Monday, March 28, 2011

Wild about...apathy

Indifference from players, fans of Minnesota Wild alike as April looms

You know it's bad when...your home fans even stop booing. When the paying customers see that the team has given up. Waived the flag of surrender. Quit. (Sorry, Andrew Brunette, but they have.)Stopped playing like these same fans saw they could just a few short weeks ago. When the Wild were in fifth place in the NHL's Western Conference, one point from a home-ice advantage in the first round of the Stanley Cup Playoffs. And then, and then...

...they rolled over, and they died.

The Wild are 0-7-1 in their last eight games, following an 0-4 road trip and an 0-3-1 home stand where they were out-scored 22-8 in the four games, puncuated by a blowout (8-1 to Montreal, who hasn't won since, BTW), a shut-out (3-0 to Toronto), and by flatout giving up (an embarrassing 6-3 loss to St. Louis, a team which the Wild put out of playoff contention last month on Hockey Day Minnesota).

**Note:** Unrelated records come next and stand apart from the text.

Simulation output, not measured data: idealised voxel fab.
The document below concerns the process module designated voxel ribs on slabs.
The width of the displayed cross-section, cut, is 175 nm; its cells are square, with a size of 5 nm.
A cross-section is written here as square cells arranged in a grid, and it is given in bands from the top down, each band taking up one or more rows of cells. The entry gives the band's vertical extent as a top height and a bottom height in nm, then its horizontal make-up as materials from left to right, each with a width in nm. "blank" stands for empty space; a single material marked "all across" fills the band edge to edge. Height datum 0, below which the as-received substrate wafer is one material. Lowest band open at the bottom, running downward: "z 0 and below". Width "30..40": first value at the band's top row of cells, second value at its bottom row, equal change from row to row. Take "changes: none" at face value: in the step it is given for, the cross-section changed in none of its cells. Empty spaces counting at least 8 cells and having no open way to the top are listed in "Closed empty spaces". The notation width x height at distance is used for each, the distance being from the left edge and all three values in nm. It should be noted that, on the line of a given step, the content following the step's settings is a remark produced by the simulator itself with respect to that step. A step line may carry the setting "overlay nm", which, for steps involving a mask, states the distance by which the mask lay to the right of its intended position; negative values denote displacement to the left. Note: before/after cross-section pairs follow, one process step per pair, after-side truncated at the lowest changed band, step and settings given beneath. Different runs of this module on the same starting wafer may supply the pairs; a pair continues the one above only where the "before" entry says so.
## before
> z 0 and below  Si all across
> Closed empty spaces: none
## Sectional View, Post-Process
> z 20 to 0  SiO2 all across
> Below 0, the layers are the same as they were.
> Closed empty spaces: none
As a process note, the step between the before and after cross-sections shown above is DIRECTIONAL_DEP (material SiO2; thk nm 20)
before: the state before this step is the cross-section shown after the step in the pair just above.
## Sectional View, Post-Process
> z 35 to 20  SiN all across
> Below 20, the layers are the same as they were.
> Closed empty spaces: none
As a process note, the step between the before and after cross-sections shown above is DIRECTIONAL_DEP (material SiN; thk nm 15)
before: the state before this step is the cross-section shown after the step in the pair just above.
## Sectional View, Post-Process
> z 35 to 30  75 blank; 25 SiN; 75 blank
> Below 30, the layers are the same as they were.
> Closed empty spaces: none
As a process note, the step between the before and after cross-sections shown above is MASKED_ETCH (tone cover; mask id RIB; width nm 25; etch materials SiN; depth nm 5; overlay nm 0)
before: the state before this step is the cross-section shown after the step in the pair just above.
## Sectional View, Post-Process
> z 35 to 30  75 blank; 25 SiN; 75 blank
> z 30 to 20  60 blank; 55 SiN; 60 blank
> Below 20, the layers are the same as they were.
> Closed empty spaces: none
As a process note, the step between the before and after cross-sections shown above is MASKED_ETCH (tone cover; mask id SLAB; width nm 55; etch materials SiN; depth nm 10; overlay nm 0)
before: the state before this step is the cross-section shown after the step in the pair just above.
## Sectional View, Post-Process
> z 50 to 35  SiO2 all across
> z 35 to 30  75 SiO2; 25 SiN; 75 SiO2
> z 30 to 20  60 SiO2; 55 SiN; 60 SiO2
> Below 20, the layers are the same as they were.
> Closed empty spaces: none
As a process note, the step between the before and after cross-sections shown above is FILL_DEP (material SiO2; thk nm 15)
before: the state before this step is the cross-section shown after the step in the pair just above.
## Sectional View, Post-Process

Wretched doesn't begin to describe the type of play the Wild are exhibiting in front of their fan base right now. The indifference that this team is showing their followers is indeed epic. No jump whatsoever. No pride in receiving an NHL paycheck every two weeks. Not even caring enough to play for each other, even when the head coach, the embattled Todd Richards, is screaming at you during a time-out on the Wild bench.

Even when the puck lay 8 feet from the St. Louis goal, and three Wild players surrounded the puck, NO ONE went for the puck. That is what the Wild have become; the de facto laughingstock of the NHL. Indeed, the Wild are so up against the salary cap, that they will have to jettison some of their current players to have any salary-cap room for next fall. But who will they be playing in front of next September when pre-season begins?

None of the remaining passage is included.